No, don't stop the Notting Hill Carnival

The spirit of Carnival: to cancel this year's event would be a shameful overreaction
12 April 2012

Should the Notting Hill Carnival go ahead following the riots? Yes, of course it should. As a long-term resident of the area I am increasingly fed up with my front garden being used as a public loo (and worse besides). The noise, rubbish and sheer volume of people are intolerable and I yearn for it to relocate to Hyde Park, as former Mayor Ken Livingstone once suggested. But to cancel it this year would be completely the wrong thing to do - and for all the wrong reasons.

As football matches are called off and Parliament is recalled (a pointless exercise, simply to prove that not all politicians are on their sunloungers) we are in danger of losing our heads and over- reacting. A plethora of Facebook sites have been set up this week, including Stop the Notting HIll Carnival Now and Stop the Notting Hill Carnival for Safety Sake. The social networking sites are in danger of becoming anti-social sites.

There were similar calls to cancel the Carnival after the July bombings in 2005 but it went ahead. Just as we shouldn't give in to terrorists, so we shouldn't capitulate to a bunch of opportunistic hoodlums who barely number a few hundred. If we can't even organise a Carnival, what sort of message will this send to the world about the Olympics?

Yes, it will be a drain on police resources - but it is a drain every year and it's up to the police and the organisers to liaise and make sure it passes off without major incident.

In fact given that more than a million people attend, it is astonishing how little disorder there is at Carnival. Gradual improvements have been made such as earlier start and finishing times. Scale it back further, if we must, but don't let the killjoys win the day. For many people it is the highlight of the year; hundreds of steel drummers have spent months rehearsing. It would be a shame if all their hard work went to waste.

We should not forget that huge swathes of London stayed riot-free. And as the residents of Clapham and Croydon demonstrated, far more people are willing to clean up the streets than trash them. Our streets should be reclaimed by those who love them. And there is no better example of this community spirit than the Notting Hill Carnival. Let the steel drums ring out. But please, please when it's all over, can it be relocated next year?

* Mat Collishaw, a former Young British Artist, complains that the world of street art is overrun by the middle classes and is full of the privileged few who are affecting a political conciousness. I can only assume he means Banksy. I wonder if he approves of the graffiti painters who daubed "Welcome to Hackney" on the walls and hoardings after the riots. Not all of them came from privileged backgrounds - but does that make their street art any more artistic?

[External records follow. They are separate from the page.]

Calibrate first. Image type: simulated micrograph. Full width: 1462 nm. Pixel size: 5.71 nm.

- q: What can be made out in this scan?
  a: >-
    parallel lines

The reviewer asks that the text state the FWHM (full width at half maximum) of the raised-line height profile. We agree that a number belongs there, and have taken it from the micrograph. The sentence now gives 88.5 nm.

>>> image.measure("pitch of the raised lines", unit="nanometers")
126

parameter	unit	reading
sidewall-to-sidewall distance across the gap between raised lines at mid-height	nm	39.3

Getting to the bottom of actors' interaction

Jeremy Irons says a pat on a woman's bottom shouldn't end up in court. "It's communication. Can't we be friendly?" he asks.

Well, it depends on the size of the bottom, I suppose. Some people may not want to be reminded they have a large behind. And even those with small posteriors may not welcome this unsolicited advance.

Sexual harassment? No, but it is certainly bad manners. There's friendliness and then there's over-friendliness. And why can't he communicate with his mouth like the rest of us?
But perhaps I am being too harsh. Actors are by their very nature touchy-feely and there is clearly no harm in letting them touch each other's bottoms. How marvellous it would be, darling, if the fleeting luvvie kiss (mwah, mwah) could be replaced with the luvvie bottom pat.

The distractions of a night at the outdoor opera

This week I achieved a long-held ambition and attended the Holland Park Opera. The production of Verdi's Rigoletto was most enjoyable and a perfect respite from all the grim news of economic meltdown and riots. Not a hoodlum in sight nor a screeching peacock, which I gather used to be a perennial problem.

Instead, opera-goers have a new alien to contend with - the pesky parakeets. Luckily they were drowned out by some fine singing. But soon a worse distraction was to befall me.
Shortly before the Duke's cynical canzone, "La donna e mobile" (woman is fickle), my wife turned to me and said she recognised the conductor was an old boyfriend from university. News to me. Wife imitating art?